Baseball is a gentleman’s game meant to be played at a leisurely pace with mo limits or restrictions on the length of play. But with the increasingly shortened attention spans, Major League Baseball has been searching for ways to shorten the time it takes to play the game.
To that end, MLB has instituted a new set of rules for the 2018 season.
This season MLB has decided not to implement a pitch clock – pitchers have a specific amount of time in which to throw a pitch – but has put a limit on the number of times a coach can make a visit to the pitcher’s mound.
Each team will be permitted to make only six visits to the pit her’s mound during a regular nine inning game. In the case of extra innings, each team will receive one extra visit per inning.
While visits for injury or potential injury, an offensive player substitution, or the cleaning off of cleats in inclement weather will be exempt; the rule applies for any visit to the mound including coaches and fellow players. Players communicating via shouting or signals from their field position will also be exempt from the mound rule.
If a team has used up all of their mound visits, a catcher may ask the umpire for permission to visit the pitcher if he believes there is a mix up in signals.
Always a bone of contention among teams is the stealing of signs. MLB is installing new dugout phones that connect to the video review rooms. These will be monitored to help eliminate players from stealing signs.
The rule indicating the time limit between innings has been tweaked this year. While the time itself has not been changed – 2:05 for local broadcasts,2:25 for national broadcasts, and 2:55 for post season play – the timing of events within that time have changed. A pitcher must begin his final warmup pitch before the countdown reaches 20 seconds at which time the batter’s name will be announced. The pitcher must then begin his wind up once the countdown clock reaches five seconds.

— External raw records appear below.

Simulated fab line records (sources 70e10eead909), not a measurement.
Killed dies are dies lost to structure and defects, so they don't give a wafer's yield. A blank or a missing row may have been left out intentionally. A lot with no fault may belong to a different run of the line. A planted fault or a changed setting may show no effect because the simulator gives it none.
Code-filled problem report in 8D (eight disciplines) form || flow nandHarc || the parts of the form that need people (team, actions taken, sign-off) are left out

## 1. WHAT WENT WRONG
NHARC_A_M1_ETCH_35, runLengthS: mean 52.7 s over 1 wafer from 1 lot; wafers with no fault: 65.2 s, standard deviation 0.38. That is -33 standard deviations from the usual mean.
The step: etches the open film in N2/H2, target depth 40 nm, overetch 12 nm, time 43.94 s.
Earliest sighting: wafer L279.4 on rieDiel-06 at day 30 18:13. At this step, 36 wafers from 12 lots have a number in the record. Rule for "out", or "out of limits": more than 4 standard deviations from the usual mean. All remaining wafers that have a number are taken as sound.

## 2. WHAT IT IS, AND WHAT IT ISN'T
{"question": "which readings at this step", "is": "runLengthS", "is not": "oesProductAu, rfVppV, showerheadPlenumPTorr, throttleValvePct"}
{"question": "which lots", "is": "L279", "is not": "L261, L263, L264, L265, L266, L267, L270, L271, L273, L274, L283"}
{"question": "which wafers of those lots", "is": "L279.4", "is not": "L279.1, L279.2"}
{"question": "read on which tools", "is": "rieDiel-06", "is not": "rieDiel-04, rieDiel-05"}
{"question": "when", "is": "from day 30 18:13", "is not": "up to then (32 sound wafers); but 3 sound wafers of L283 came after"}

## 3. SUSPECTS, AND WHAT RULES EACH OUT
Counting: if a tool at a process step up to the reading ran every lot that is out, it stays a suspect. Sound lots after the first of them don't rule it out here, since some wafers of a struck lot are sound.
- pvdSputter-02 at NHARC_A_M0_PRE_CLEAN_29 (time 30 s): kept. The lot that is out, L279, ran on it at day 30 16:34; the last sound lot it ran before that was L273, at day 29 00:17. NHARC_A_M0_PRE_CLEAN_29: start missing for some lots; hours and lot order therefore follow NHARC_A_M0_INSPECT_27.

The new timing does not ensure that a pitcher will receive his traditional eight pitch warmup; however, a pitcher may throw more than eight as long as he can do so within the time limit allowed. The inning clock will begin as soon as the last out is made. If the pitcher was involved in the play or on deck the clock begins as soon as the pitcher reaches the dugout. In case of a play review, the clock begins as soon as the umpire makes the call.
The inning clock will also apply to pitching changes and begins the moment the relief pitcher crosses the warning track.
While MLB has not announced specific penalties, the have promised that persistent violators of the new rules will face increasing levels of discipline.